I was watching the old TV show Perry Mason as I often do at lunch time and was considering why people would murder someone for $5,000 or why someone with $50,000 would be considered wealthy. That’s a problem with old black and white TV shows, they are kind of dated. Anyway, I had to remember that up into the mid ’60′s you might be able to buy a house for that $5,000. That puts a different perspective on it.
With the recent crash of housing prices most everywhere I was trying to put it all into perspective. My parent’s bought a house about 1940 in Bakersfield that I was raised in. It probably cost them $5,000 and included 2.5 acres. It was a nice three bedroom house with big rooms and the yard made for a nice playground. They yard was actually made much bigger because there were open oilfields adjacent to it.
In the early 60′s I remember the family went house looking and similar sized houses with a much smaller lot cost about $10,000. 20 some years and a doubling of price.
In 1974, I bought my first house in South San Jose for $23,000. To me, that seemed like a lot but other areas of town and other nearby towns had ordinary housing going for the mid 30′s. A little over 10 years and another two or three times increase in price.
In 1979 we bought our house in downtown San Jose for $75,000. Five years and the price of a house tripled. The next year, our new neighbor downtown sold his house, 1/2 the size of ours and 30 years older for $130,000. He did it by placing a sign on the main street one weekend and had three offers that weekend. I measure that as one year and a 100% increase. Do you see a problem here?
In 1988 we bought our house in Bakersfield for $95,000. It remained at that price for years slowly rising to about 110,000 by the late 90′s. We decided to sell in 2005 but delayed putting it on the market to do some fixup. Similar houses were now, suddenly selling in the high $300,000 having been in the mid $200,000 just the previous year. All this in a market that one has to wonder why anyone would want a house in. We tried to sell the house ourselves when we were through fixing it up but prices were now dropping. While we were holding open houses we dropped the price each week and still didn’t sell it. When our “listing” with Help-U-Sell over, we signed with an agent who sold the house in the first weekend for our asking price which was now $70,000 less than we started at. It sold for $300,000. That house now might sell for $200,000. A really significant drop in price from the boom we saw when we decided to sell. Bakersfield is typical of much of the real estate market in California, Nevada, Arizona,Texas, Florida, and probably lots of other places to some lesser but still very significant extent.
In 1989 we bought our current house in Palo Alto for $300,000. Six months previously, the people we bought from had turned down an offer of $375,00 for the same house. The market was correcting and fortunately we got in at the bottom. Houses in the neighborhood are now still selling with 7 figure prices. There hasn’t been a drop here, yet. The price increased 300-400% in 18 years.

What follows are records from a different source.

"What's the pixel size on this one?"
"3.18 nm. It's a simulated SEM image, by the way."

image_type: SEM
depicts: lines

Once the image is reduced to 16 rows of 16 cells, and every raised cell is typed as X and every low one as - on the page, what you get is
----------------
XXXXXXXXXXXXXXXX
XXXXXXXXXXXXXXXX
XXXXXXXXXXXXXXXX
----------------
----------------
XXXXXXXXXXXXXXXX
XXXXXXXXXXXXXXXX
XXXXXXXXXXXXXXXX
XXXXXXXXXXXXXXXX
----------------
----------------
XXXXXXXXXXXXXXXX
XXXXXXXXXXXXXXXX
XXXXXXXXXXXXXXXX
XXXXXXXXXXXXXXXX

So what’s the story here? Housing prices rise and fall but usually they drop to their real value after an unrealistic increase to an un-real value. You usually don’t loose money if you buy when it’s priced realistically.
Another thing about housing in the US. People buy too big of a house. Nobody really needs a 2000 sq ft house unless they have more than the usual 2-3 kids. First there is the waste of extra materials and then there is the waste of extra utilities like lights and heating. I think we’re in for an extended period of adjustment in housing. Too much of it, too much of the wrong size, and too much in the wrong place. This adjustment period will take a bit longer than the adjustments in the mid 70′s, 80′s and 90′s.Of course, that’s assuming we do have a soft landing and not a crash.